We are using 0.18.6 in our production ec2 environment. We have three
java web application servers setup and two search servers and two
database servers, all ec2 large instances. We originally had the
database and search servers together, but we were seeing high CPU
usage and couldn't determine the cause so we split them up. What we
are seeing with the search servers is that each day during our peak
ours (8am - 6pm) the search instances are running the CPUs at 60 -
80%. Today we had an issue where we had to restart the search servers.
The web servers were dropping connections to the search servers
causing timeouts for the users and the search servers were at 80-85%.
Here are the details:
We are averaging about 1500 users logged in at a time during our peak
hours.
We have two search instances with 0.18.6 and three search clients (one
on each web server).
Each search instance has a 200GB ebs volume that it stores the data
to.
Our application is a multi-tenant application and currently we have
about 200 tenants.
Each tenant gets its own index with the default settings (5 shards per
index, etc).
Our application logs almost every request that a user makes (database
and search).
We currently have around 10,000,000 documents between all of the
indexes
We are currently at 45,000 open file descriptors.

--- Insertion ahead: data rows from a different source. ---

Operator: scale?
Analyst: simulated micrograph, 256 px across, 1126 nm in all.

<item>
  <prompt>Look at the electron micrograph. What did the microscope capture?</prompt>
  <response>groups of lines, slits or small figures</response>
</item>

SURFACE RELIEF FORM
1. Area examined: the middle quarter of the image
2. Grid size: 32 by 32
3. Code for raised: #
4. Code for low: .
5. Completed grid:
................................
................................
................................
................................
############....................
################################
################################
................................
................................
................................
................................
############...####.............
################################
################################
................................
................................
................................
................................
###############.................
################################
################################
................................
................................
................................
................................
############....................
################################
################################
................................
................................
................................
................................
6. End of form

Our CPU usage is between 60-80% daily on both search servers (I can
send screenshots of the EC2 charts).
My thoughts:
Maybe logging each request that a user makes through our site to
elastic search is causing this?
I don't think that creating a new index for every customer is the way
to go here, but I'm sure what the best way is. We are going to hit our
64k file descriptor limit very soon.
I'm looking for ways to improve our setup. Thoughts?